They're on now

A review of Geoffrey O'Brien's 'Metropole'

Metropole

Metropole

Geoffrey G. O’Brien

University of California Press 2011, 112 pages, $21.95, ISBN 978-0520268876

“The struggle’s right, the method obsolete,”[1] writes Geoffrey G. O’Brien in his new long poem Metropole. I can’t help but think of this statement as an initial answer to a question important to so many contemporary poets (and one that Metropole engages formally and thematically throughout): now that Language writing as a new and subversive poetic form has been incorporated to a larger degree into the academic world of important prizes and “essential texts,” and the social and economic power structures it sought to disrupt have grown ever more powerful, what does a satisfactory response to both the “new sentence” (as a poetic form) and late capitalism (as a power structure that poetry might want to trouble) look like? Metropole is, perhaps, O’Brien’s fully elaborated answer; it’s one brilliantly conceived and deserving of generous thought.

In his influential 1987 essay “The New Sentence” Ron Silliman proposes to restore the materiality (or status as a culturally produced construct) of prose writing through a new structure that frustrates and thereby renders conscious its reader’s ability to integrate sentences into higher orders of meaning. Silliman cites and approves of Ferrucio Rossi-Landi’s notion that this kind of integration in prose is generally accomplished through syllogistic leaps.[2]

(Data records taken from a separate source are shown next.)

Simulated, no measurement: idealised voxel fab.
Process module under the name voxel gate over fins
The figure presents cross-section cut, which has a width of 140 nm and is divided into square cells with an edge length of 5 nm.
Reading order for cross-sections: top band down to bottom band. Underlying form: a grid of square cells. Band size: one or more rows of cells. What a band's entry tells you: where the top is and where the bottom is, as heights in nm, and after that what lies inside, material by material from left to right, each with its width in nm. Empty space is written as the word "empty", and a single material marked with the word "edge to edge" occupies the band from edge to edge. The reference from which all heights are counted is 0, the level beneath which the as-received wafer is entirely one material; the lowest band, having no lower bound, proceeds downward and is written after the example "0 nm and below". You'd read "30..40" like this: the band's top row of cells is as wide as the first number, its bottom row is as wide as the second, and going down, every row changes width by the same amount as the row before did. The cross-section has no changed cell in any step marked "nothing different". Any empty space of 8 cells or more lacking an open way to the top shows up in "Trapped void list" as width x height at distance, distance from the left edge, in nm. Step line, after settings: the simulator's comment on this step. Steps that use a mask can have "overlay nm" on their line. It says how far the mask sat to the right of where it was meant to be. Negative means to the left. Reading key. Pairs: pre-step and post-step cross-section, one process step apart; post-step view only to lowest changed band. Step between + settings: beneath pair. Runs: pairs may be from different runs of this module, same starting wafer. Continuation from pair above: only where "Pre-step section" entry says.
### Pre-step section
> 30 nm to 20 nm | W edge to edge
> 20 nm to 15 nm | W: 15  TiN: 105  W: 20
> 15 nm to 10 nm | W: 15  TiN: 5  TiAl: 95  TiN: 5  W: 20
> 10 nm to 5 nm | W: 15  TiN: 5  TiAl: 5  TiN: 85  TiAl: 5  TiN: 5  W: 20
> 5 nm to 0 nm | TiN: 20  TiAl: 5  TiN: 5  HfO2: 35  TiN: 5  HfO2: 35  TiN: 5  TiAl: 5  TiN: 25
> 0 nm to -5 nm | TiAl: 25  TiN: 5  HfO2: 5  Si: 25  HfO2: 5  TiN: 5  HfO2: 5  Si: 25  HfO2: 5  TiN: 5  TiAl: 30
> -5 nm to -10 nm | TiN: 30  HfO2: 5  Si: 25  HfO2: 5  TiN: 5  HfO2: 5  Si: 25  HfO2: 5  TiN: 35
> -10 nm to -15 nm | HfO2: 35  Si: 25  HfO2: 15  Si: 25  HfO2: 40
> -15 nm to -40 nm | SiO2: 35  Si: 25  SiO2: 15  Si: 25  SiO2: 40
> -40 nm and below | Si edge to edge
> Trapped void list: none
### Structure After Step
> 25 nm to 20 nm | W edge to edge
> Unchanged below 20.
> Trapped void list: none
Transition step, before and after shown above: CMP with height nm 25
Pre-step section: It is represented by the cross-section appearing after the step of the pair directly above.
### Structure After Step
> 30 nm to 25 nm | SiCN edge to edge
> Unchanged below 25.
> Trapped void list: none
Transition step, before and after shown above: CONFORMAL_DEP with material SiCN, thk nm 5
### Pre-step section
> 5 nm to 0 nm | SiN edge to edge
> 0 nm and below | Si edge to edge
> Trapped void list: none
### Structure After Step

His proposition relies upon, of course, compositions using the “new sentence”: paragraphs of non sequitur sentences organized, like some poetry, according to quantitative rather than logical principles that remind their consumer of her reading as they constantly solicit and reject syllogistic integration. Instead of a paragraph’s length being a product of its ability to, say, describe a scene or thought, each paragraph will, for example, just contain five sentences. In this kind of writing a measure of meaning(s), often a multiplicity of potential meaning(s), can be achieved between adjacent sentences, but they are purged just as quickly by a third sentence that fails to complete the syllogism. As a reader’s will to integration repeatedly advances, fumbles, and retreats within a paragraph form (that she expects will provide a clear, syllogistic progression) she is left with a distinct experience of the integrative process itself, which, Silliman contends, restores the paragraph’s materiality. I want to quickly stress here that Silliman is thinking about integration at the above sentence level: words, clauses, and grammatical structures that form sentences are not as much under contemplation.[3]

Perhaps it is at the sub-sentence level, then, that it makes sense to begin thinking about O’Brien’s Metropole as a departure from this kind of Language writing text. A quick orientation to the poem: it is a thirty-nine-page prose poem, and there are three paragraphs per page each containing between four and six sentences; superficially, it might resemble a “new sentence” composition. To read it, however, is to realize that Metropole has internalized the disjunctive drama of Silliman’s frustrated syllogisms within the sentence unit and that this drama has evolved from mere obstruction into a type of participatory suspension. The following is a line from the beginning of the poem: “The lights go off in all the subway cars they won’t come back they’re on now.”[4] This is a fairly simple example of what we can refer to as the “hinge” structure at work in many of the poem’s sentences. I’m going to repeat the line, this time capitalizing the hinge: “The lights go off in all the subway cars they won’t COME BACK they’re on now.” The sentence pivots from the scene of a power outage on a subway train to the command to return once the power has come back on through the shared phrase “come back.”

I think it’s interesting to imagine this hinge structure as the formal enactment of a syllogism. If the first clause (“The lights go off in all the subway cars they won’t come back”) is the first proposition and the second clause (“come back they’re on now”) is the second proposition, then the entire sentence becomes the conclusion and the hinge word or phrase becomes the combinatory principle. This is not to say, of course, that the original propositions integrate perfectly into a conclusion with one intended meaning. Rather, the completed syllogism performs the unit of time encompassing the power outage and the imperative to return. It cannot fully combine the contradictory states of the power off and the power on; instead it accumulates and displays them both.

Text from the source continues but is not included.